From Knowing to Being

Knowing

Knowing is not attending another inset or course, it's not collecting slides and it's not nodding at research you already agree with. Knowing is clarity.

In schools, this means understanding the why behind relational and restorative practice, the neuroscience of stress, the link between belonging and behaviour and the evidence that high challenge must sit alongside high support.

It creates shared language across leaders, teachers and support staff. But let's be honest: education is not short of knowledge. It is short of disciplined application. If your strategy ends at training delivery, you have informed people, but you haven't transformed culture.

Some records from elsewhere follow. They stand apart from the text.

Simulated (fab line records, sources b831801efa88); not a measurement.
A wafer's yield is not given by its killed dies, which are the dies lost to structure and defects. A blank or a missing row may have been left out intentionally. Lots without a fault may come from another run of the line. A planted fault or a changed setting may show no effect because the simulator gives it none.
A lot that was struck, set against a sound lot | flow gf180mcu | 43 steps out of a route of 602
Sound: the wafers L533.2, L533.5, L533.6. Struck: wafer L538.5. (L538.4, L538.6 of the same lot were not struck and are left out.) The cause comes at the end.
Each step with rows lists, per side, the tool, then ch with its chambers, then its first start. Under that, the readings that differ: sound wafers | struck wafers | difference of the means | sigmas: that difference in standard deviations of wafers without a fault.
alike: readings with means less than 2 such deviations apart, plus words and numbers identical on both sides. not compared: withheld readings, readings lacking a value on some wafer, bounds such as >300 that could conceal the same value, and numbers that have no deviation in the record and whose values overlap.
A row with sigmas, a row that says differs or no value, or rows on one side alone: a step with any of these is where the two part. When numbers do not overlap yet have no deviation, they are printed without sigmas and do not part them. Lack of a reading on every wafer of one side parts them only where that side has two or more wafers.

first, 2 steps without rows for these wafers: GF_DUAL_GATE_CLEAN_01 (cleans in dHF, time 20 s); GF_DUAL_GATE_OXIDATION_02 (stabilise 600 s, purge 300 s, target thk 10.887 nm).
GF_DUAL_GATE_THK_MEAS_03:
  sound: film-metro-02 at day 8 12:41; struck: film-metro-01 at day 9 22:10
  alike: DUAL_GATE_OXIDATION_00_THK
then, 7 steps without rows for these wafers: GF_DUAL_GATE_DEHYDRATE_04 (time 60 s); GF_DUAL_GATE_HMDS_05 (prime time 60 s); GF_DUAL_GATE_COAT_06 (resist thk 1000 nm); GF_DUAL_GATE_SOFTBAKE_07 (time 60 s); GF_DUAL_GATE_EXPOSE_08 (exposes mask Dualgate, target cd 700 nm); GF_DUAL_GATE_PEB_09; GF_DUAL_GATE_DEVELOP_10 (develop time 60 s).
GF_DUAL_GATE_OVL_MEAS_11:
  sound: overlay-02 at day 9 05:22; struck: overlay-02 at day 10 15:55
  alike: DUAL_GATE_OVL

Knowing sets direction. It does not create change.

Doing

Doing is where most initiatives quietly fail. It's implementation. It's moving content into context. It's asking, “what does this look like in our corridors, with our pupils, under our pressures?”

Doing is:

  • leaders modelling the language
  • staff practising restorative conversations
  • systems aligning behaviour policy with relational values and belonging at the heart of all we do

This is not inspirational, it is repetitive and It is coached. It also measured alongside what’s treasured and then refined.

Competence quickly becomes confidence through rehearsal, not rhetoric. If practice has not shifted in the classroom, the training has not landed. Doing is the bridge between ambition and impact.

Being

Being is the sustainability. It's when relational practice is no longer a programme, it's your identity.

Being shows up in how adults regulate themselves under pressure, in how conflict is repaired rather than avoided and in how new staff are inducted into culture, not just procedure.

Being means the work survives beyond the consultant, beyond the funding cycle, beyond the latest inspection framework. This is long-term culture change.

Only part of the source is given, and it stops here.